MUDCAT FALLS -- It wasn't the battle of the Blue and Gray, but Mars versus Venus -- the battle of the sexes -- that raged in Calabash County during the great American Civil War. While men were dying in battle at Gettysburg, Antetiem, Bull Run and Vicksburg, the women of Mudcat Falls were keeping the not-so-home fronts warm for fighting units on both sides during the deadliest conflagration ever to visit upon our native shores. These shocking revelations came to light recently through the discovery of daguerreotypes, including several Mathew Brady originals, and other tattered documents by the Mudcat Falls Woman's Auxiliary Historical Society in the basement of the "Old Stone House" during their restoration efforts.

"The Old Stone house is the oldest stone structure in Calabash County and we girls were working to save what we thought was an important downtown landmark from being torn down to make room for a new Walgreens. They said that General Ulysses S. Grant slept there, but we thought that meant something completely different," said Madeleine Goulash, President of the MFWAHS. "We really wanted to find an important battlefield or something, but there just wasn't one around. We had no idea of the type of activities that really went on in those rooms during the war, and now we've raised all this money and got the structure listed on National Register of Historic Places and everything."

The National Register of Historic Places is the official United States Government list of cultural resources worthy of preservation. Authorized under the National Historic Preservation Act of 1966, the National Register is part of a federal program to coordinate and support public and private efforts to identify, evaluate, and protect our historic and archeological resources. Properties listed on the Register include districts, sites, buildings, structures, and objects that are significant in American history, architecture, archeology, engineering, and culture. The Old Stone House is the town's first and only entry on the Register.

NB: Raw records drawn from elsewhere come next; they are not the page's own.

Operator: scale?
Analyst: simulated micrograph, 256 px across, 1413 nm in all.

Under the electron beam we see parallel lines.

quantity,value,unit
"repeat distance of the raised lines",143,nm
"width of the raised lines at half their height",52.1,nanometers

"I have examined these artifacts, finding them to be authentic and persuasive in proving Mudcat Falls to be an important stop-over point along the river for troops of both the Union and Confederacy" reported Killarney Killkarp, Professor of History at Pistol Creek State University. Barely suppressing a smirk, he added. "Of course, it appears quite clear, though, that the primary commerce of the town during the war was 'Horizontal Recreation,' meaning many of the delicate doves of Mudcat Falls were likely to have been quite soiled by the time the surrender at Appomatox brought a different kind of peace to the war-torn nation in 1865. This discovery would also explain the great diversity of ethnicity manifest in that area's population."

"I will admit that at first most of us girls were quite upset to learn that not all of the women of the war were as honorable and worthy a role model as Scarlett O'Hara. It really seemed to put a crimp in our plans for historical seminars, workshops, decor decisions and recreating costumes of the period for our hostesses," said Goulash. "But when I told my husband, Darrell, about what we found in the basement, he seemed to have a renewed interest in me and my activities outside the home, instead of just parking himself in the La-Z-Boy to watch NASCAR all weekend long. Suddenly, we at the Society have quite an energetic crew of 'Hubby Helpers,' as we call them, working their little hearts out to get the Old Stone House ready to open to visitors. Attendance at our regular monthly meetings is also up and the discussion is much more lively than ever before."

The Mudcat Falls Woman's Auxiliary Historical Society meets the second Thursday of every month. Next month's meeting will be moved from Madeleine Goulash's living room to the Calabash-Hoover High School Gymnasium.